25.1 |Section 1 God’s Original Plan
Section 1 | God’s Original Plan
Has anyone seriously thought about this question: What exactly is God’s purpose in creating us?
Even those who do not believe in God will ask themselves in a certain late night, or at a moment of being hurt or lost—
"Why was I born? What is my significance?" The two most important days in life have always been described this way:
"There are two most important days in your life: the day you were born, and the day you figure out why." —— Mark Twain
The poem that has influenced me most deeply is Long Song Journey (Chang Ge Xing), written by Li Mi, the "White-Robed Prime Minister" of the Tang Dynasty, at the age of eighteen:
"Heaven covers me, Earth carries me; did Heaven and Earth create me with an intent or not? I advise you to seek the matters of a hundred years; strive in your career as if rowing a boat across the five lakes." Throughout history and across cultures, everyone at some point in their life has asked the same question: What did God (Heaven) create us for?
However, most of us live in anxiety, dissatisfaction, scarcity, and exhaustion.
The ancients said: "In life, things that do not go as one wishes account for eight or nine out of ten; those that can be spoken of to others are only two or three." If this were truly the case, then was God’s purpose in creating humans really to have us constantly experience failure, pain, and unfulfilled desires in this world?
What exactly is God’s original plan?
I want to use a story to illustrate this "Original Plan."

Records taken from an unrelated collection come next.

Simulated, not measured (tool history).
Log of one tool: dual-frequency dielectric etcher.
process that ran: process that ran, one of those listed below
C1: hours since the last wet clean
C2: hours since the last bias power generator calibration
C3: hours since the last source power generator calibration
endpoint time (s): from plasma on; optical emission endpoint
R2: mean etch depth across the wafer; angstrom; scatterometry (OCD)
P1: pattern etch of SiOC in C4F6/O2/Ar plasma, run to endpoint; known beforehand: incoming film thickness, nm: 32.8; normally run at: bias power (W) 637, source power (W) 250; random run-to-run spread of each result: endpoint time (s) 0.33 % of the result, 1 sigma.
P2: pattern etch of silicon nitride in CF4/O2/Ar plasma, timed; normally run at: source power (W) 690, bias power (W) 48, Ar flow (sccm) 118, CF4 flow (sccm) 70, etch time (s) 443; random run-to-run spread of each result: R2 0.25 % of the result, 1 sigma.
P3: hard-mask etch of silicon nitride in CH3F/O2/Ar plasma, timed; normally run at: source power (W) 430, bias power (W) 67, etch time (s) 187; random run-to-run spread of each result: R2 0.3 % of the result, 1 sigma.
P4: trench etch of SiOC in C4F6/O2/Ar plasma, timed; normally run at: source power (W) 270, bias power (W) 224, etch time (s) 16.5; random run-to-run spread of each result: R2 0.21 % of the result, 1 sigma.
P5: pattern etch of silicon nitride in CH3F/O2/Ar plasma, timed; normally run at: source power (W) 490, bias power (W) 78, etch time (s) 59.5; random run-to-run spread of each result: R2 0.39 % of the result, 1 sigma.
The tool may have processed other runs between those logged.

A Story of Roles and Destiny
There was a kindergarten preparing to perform a historical play.
At the very beginning, when choosing roles, the teachers and students assigned them based on everyone’s appearance, personality, characteristics, and the roles the children liked themselves. Some played the Emperor, some played the General, some played the Beggar, and some played the Martyr—every child was happy.
Because these roles were chosen by themselves and perfectly matched their nature and characteristics, everyone felt their performance was interesting and appropriate.
But one day, the parent of a child chosen to be the "Beggar" became dissatisfied.
Seeing the child’s ragged costume, she asked, "Why are you playing such a filthy role?"
The child answered, "I chose it myself; I think it’s a lot of fun."
The parent said, "No, this role is unlucky, and the lines are too few. Why can't you play the Emperor?"
So she went to the school and demanded that the child be changed to the Emperor. Seeing this, other parents refused to be outdone and all demanded that their children play Emperors or Generals.
The school had no choice but to change to exam-based screening.
People who originally didn't want to compete began to compete; thus, tutoring, buying props, hiring teachers, giving gifts... all sorts of means were exhausted.
Ultimately, the "Emperor" role was taken by the child whose parents sacrificed the most—but this child did not like the role. During the performance, he was uncomfortable, nervous, and performed poorly, feeling very depressed himself.
To appease more parents, the school had to greatly increase the number of "good roles": Emperors, Ministers, Generals, Scholars...
The script was forced to undergo major changes, the story lost its original structure and beauty, and the whole play became neither one thing nor the other.
Most of the children were playing roles they neither liked nor were suited for, performing with hardship and unhappiness;
Parents, teachers, and screenwriters all exhausted a vast amount of energy;
Everyone was exhausted, and everyone felt "unsatisfied."
Thus, people lamented: In this world, things that do not go as one wishes account for eight or nine out of ten. What they did not know was—
The original script of this play was a masterpiece that had won international awards, and the most popular role was precisely that Beggar.
This is exactly God’s original arrangement for creating us:
Everyone has a role that suits them best, and every role is designed by God with love. #### Why Did God Create Us? This question, of course, has many theological explanations.
But Divine Success Study is not a theological paper; it is written for everyone who wants to succeed and understand the meaning of life.
What we want to express is:
God’s truth is always there, but the language used to explain it can be updated; metaphors can be updated; the methods of understanding can be updated.
Below is a metaphorical explanation based on "understandable modern knowledge"—not a physics demonstration, but a way to help us more easily grasp God's intent.
Eden, Quantum States, and the Emergence of the Self (A Metaphorical Explanation)
God, out of love, created Adam and Eve, allowing them to enjoy eternal happiness with Him in the Garden of Eden.
That was a "Quantum State" of life—
No death, no division, no opposition between self and others.
But when Eve was tempted by the serpent and ate the fruit of the tree of the knowledge of good and evil with Adam,
Self (ego awareness) emerged. And the emergence of the self is like a quantum state collapsing into a particle state,
Where life is squeezed from infinite dimensions into the material world.
However, God did not abandon man.
At the moment every new life is born, God breathes His "Spirit" into them.
He implants a unique original calling within—
That is their role, their script, and their destiny.
What humans need to do is to wash away the old subconscious structures through actual experiences in their life journey,
Allowing Grace to continuously replace the Self,
Restoring life to a state of harmony with God—
And finally returning to the Father’s side.
The True Search: Who Was I Created to Become?
the most important search in a person's life is not to chase more achievements, but to find one sentence:
"Who was I created to become?" When a person walks back to the position prepared for them, they have not only succeeded,
But have returned to the Father’s embrace.